Montessori Principles

Montessori Principles and Art Education Here.

You must certainly have encountered the term Montessori already. In recent years it has been a much sought-after direction in education, taken from the Italian teacher Maria Montessori, who, based on observations of children in daily life and when playing, developed a system of knowledge about children.

It primarily includes the recognition that children are equal human beings to adults and that they should be treated as such! But that's not everything-according to Montessori we should also talk to a child as an equal human being and we should support his/her development with tolerance, respect and information, instead of prohibitions and orders. We should replace orders with formulations that guide a child towards what he/she should do, in particular if it is correction of something spilled or broken, but we should guide them wisely, not manipulatively.

Montessori says that no praise is motivating for a child and today this claim is backed by a number of modern psychological research studies. She also draws attention, together with the collective of authors of the book Respektovat a být respektován (Respect and Be Respected), inspired by various figures in psychology, that there is a large difference between praise and recognition, where praise does not generalise a child's merit, but only concerns a specific event. Recognition and, in particular, thanks is what children need. We do not go overboard telling an adult or friend that he/she is a great painter when he/she paints an interesting picture, it is more that we recognise him/her for what we like about the picture, what we identify with. And we should treat children the same way, support the healthy development of their personality, their ability to make decisions and form their own life in accordance with their own ideas. If we understand this, for us it will not be hard to understand why punishments should be completely taboo when educating children.

However, natural consequences, such as the need to wipe up spilt paint, are something quite different, but this can be communicated to a child without accusation, as a natural thing. A child is very perceptive and stores every attack on his/her person very well in his/her memories and they form him/her and how he/she will behave in life. If, through our actions, we show that all situations in ordinary life can be resolved by agreement with respect for all the parties, a child learns to work in a collective and individually, he/she will find it easier to move through life and will not be burdened by unnecessary conflicts and complexes put in place by other people. It is not easy to behave ideally, in particular if we have grown up under the heavy hand of militaristic parents or under the otherwise unsuccessful guidance of adults. But this is why we are motivated to raise children that we will meet in life so that they do not have the same wounds to their souls as we do.
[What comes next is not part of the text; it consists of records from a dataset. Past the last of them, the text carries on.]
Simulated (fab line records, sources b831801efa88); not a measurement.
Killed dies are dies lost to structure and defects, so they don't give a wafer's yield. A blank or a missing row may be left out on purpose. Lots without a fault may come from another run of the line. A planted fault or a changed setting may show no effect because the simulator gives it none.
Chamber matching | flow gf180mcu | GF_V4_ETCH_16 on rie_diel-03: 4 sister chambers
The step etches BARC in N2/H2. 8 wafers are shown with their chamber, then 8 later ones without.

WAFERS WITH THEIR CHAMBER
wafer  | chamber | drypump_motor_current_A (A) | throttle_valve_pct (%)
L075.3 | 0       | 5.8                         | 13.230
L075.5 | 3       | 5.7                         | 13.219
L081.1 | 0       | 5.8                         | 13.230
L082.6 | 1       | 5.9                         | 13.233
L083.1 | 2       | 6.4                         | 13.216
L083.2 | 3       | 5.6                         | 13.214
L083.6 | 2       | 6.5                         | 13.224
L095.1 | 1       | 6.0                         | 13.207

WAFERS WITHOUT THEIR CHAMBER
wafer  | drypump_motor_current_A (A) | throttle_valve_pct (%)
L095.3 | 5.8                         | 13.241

It is possible to instruct children in this spirit in a kindergarten, a school, a household, in art lessons, in a painting studio, anywhere. Children very frequently respond well to it, because it is very healthy and in many cases tried-and-tested; basically, we think that there is no other method that we could be so enthusiastic about. Let's try it together!

What are the basic principles of the Montessori method?

  • A child is his/her own creator (a child-future independent adult-draws suggestions from his/her environment and him/herself determines how and when such suggestions influence his/her actions. We offer inspiration, we show possible paths, we leave decisions to the creator...)
  • Help me to do it myself (a little artist obtains new knowledge and skills using his/her own abilities and at his/her own pace and grows into the world that surrounds him/her.)
  • The hand is the soul's instrument. Work by hand is the basis for understanding things, phenomena, developing thought and speech. (Our knowledge is based on practical teaching and handling things, colours, shapes, ... We place emphasis on linking physical and mental activities).
  • Respecting sensitive periods. (We honour every child's sensitive period. We let ourselves be inspired in the suggestion of favourite topics dealt with, we gradually develop and deepen them. The way that artists create in cycles, we link the topics of lessons like one coral next to another.)
  • Free choice of work. (A little painter decides him/herself what he/she will do, who he/she will work with and how long he/she will work. We respect time for painting, time for playing, for rest...)
  • Prepared environment. (The art studio and our workshop are arranged in such a manner that children can take things from shelves, know their place and return them to their place after work. All independently, without external help.)
  • Polarisation of attention. (During artistic work a child is able to concentrate intensively and for a long time on work that attracts his/her attention. The basis of learning here is to empathetically sense the most appropriate topic for every child individually, we help develop this topic and maintain motivation for work.)
  • Holistic learning. (Physical and mental activities should be directly reflected in the learning process. The topics and programme of our lessons are always planned as a whole, the stages direct teaching, movement activities, actual painting, drawing and model-making are alternated. They are stages where every child formulates how and what he/she will work on. And we then build a programme for following lessons together.)